A damning ICO report on the DfE’s data handling is a wake-up call for the department that schools can also learn from, writes Jen Persson
It’s school census time again. But do you know where the pupil records go every term?
Over 21 million people’s names are now in the national pupil database, collected in state education since 1996, including detailed special educational needs, and indicators of adoption. Even university students’ religion and sexual orientation are added from equality monitoring.
The executive summary does not detail the 139 recommendations for improvement, but over 60 per cent are classified as urgent or high-priority and it is clear that the ICO expects action from the DfE to make processing of pupil data lawful.
In the meantime, many of the recommendations are also relevant for education settings, and there is no need to wait for the DfE to set the example. Here are 7 of them:
- The ICO found the DfE doesn’t have a good grasp of everything it holds, a direct breach of Article 30 of the GDPR which requires all organisations, schools included, to document all data processing.
- The DfE does not provide sufficient information about how people’s data is used, often not telling them at all. This is a failure of the first principle of the GDPR outlined in Article 5(1)(a), to process lawfully, fairly and in a transparent manner. In our work, we also find that schools routinely fail to tell families which apps are used, about primary assessment and accountability data collections, what is optional in the census, explain their data rights or how to meet them in practical terms such as the Right to Object, or offer alternatives to biometric data use as required under the Protection of Freedoms Act 2012.
- There is confusion at DfE about when third parties are a controller or data processor. Our research for the new State of Data 2020 report found many companies claim to be data processors simply by writing it into a contract. This is wrong. How the data is processed determines the roles, and many companies are often joint data controllers if they determine what to do with pupil data, such as repurposing it for distribution, including research. Companies do not lawfully have authority to do this on their own.
- The DfE has insufficient controls to protect personal data passed on to commercial users. Do you know what each app and its sub-processors really do, in what country and who “company affiliates” are, in terms and conditions?
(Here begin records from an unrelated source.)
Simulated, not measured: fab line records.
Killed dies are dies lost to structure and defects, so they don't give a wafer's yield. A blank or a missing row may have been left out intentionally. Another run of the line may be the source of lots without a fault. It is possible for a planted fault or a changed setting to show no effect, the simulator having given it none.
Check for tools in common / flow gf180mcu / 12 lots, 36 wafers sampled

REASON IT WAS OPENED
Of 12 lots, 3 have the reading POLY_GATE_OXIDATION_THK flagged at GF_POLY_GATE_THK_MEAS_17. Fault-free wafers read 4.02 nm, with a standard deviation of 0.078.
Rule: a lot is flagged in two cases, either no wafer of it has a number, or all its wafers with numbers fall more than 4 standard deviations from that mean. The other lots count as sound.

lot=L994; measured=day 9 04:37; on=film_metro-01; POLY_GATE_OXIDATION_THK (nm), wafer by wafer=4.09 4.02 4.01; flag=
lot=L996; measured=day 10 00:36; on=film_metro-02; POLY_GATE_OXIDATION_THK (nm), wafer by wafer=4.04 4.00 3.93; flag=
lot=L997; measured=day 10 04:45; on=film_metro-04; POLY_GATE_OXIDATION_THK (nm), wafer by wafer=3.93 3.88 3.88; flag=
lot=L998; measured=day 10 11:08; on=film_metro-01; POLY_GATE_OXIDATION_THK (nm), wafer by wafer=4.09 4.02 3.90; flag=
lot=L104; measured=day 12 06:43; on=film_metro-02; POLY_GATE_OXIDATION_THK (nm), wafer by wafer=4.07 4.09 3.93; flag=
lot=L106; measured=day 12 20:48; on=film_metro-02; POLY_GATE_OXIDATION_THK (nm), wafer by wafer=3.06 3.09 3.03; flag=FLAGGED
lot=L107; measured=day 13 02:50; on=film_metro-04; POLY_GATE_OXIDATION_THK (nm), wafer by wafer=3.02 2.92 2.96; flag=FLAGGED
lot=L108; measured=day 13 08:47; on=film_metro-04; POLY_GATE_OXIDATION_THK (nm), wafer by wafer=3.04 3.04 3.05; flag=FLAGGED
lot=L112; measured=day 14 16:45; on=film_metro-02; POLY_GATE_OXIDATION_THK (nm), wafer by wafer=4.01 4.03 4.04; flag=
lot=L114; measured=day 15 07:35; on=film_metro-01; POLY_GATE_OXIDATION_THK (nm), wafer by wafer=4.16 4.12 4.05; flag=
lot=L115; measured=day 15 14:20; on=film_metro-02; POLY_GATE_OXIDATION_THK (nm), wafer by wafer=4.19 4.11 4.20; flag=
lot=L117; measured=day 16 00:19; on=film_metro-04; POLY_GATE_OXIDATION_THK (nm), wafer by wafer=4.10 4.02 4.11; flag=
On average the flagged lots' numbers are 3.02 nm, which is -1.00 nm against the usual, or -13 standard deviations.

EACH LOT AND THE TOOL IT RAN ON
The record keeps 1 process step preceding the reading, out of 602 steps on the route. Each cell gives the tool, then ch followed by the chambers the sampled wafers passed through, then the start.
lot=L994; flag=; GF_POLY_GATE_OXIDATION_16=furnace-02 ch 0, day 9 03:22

- The ICO also found an over-reliance on using the legal basis of “public task” as the basis for data sharing, and limited understanding of implications when “legitimate interests” is used. This is also true in schools.
- The DfE fails to provide sufficient training to staff about information governance, data protection, and records and risk management. Given the volume of national data demands, this should be part of basic teacher training and free CPD.
- DfE data protection impact assessments are not carried out early enough and sometimes not at all. This is also vital for schools, for example, when partnering with product or research trials. Insist on having a copy of their DPIA and the research ethics approval. If they refuse, ask why and consider if you should rely on trust alone to be sufficiently accountable to parents.
Children’s confidential data are collected simply because they go to school. Without parents’ permission, their identifying details are distributed to thousands of third parties and used not for the immediate purposes of a child’s education, but by companies for profit.
That’s why defenddigitalme is calling for an Education and Digital Rights Act and independent oversight under a national guardian just like there is in the NHS. We know where the systemic issues are, and thanks to the ICO investigation into the DfE, we know they start at the very top. Now it’s time to address them.
Michael Gove was education secretary in 2012 when the government changed the law to give away millions of children’s identifying school records. Will Gavin Williamson fix it?